God’s will prevailed. Obama won easily, but Keyes was a sore loser:
Keyes declined to congratulate Obama, explaining that his refusal to congratulate Obama was “not anything personal”, but was meant to make a statement against “extending false congratulations to the triumph of what we have declared to be across the line” of reasonable propriety. He said that Obama’s position on moral issues regarding life and the family had crossed that line. “I’m supposed to make a call that represents the congratulations toward the triumph of that which I believe ultimately stands for … a culture evil enough to destroy the very soul and heart of my country? I cannot do this. And I will not make a false gesture,” Keyes said.
And then Alan Keyes disappeared, but not really:
On November 14, 2008, Keyes filed a lawsuit – naming as defendants California Secretary of State Deborah Bowen, President-elect Barack Obama, Vice President-elect Joe Biden, and California’s 55 Democratic electors – challenging Obama’s eligibility for the U.S. Presidency. The suit requested that Obama provide documentation that he is a natural born citizen of the United States.

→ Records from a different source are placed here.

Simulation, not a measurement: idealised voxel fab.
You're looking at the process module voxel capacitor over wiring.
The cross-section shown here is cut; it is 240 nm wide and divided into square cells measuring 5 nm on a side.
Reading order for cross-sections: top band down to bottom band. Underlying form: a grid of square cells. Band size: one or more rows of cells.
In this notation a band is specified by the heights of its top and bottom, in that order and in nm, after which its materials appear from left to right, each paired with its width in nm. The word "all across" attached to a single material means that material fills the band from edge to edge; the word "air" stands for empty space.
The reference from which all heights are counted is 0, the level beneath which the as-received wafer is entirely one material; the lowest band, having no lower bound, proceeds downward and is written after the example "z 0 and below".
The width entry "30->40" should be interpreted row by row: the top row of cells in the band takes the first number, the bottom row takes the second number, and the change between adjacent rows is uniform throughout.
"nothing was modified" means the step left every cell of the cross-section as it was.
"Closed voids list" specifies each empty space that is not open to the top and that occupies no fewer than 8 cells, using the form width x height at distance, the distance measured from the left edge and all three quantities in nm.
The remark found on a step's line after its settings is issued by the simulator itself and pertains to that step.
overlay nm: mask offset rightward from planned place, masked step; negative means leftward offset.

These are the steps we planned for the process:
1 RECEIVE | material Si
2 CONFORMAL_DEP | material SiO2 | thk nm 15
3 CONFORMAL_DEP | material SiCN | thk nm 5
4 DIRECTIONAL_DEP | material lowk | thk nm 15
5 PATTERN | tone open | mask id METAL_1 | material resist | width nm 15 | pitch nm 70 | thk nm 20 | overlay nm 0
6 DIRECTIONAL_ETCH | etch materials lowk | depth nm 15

Following the inauguration, Keyes alleged that President Obama had not been constitutionally inaugurated, refused to call him president, and called him a “usurper” and a “radical communist”. Keyes also claimed that President Obama’s birth certificate had been forged and he was not qualified to be president.
Alan Keyes is exceptionally tiresome, and now he’s defending Roy Moore, but he really should go after the other guy:
During the time of the 2016 presidential election, Keyes emerged as a strong critic of Donald Trump. He criticized many conservative Christians for supporting “a candidate whose life could be used to illustrate the deceitfully seductive quality of sin summarized in the phrase ‘the glamour of evil.'”
Someone should ask Alan Keyes about that now, but no matter. Things shifted the other way:
Sen. Al Franken (D-Minn.) faced swift condemnation and bipartisan calls for an ethics investigation Thursday after he was accused of forcibly kissing and groping a broadcaster and model while traveling overseas in 2006.
The allegations against Franken by Leeann Tweeden, who traveled with him on a USO trip to the Middle East before he was elected to the Senate, comes amid a growing swell of accusations of sexual misconduct by men in powerful positions.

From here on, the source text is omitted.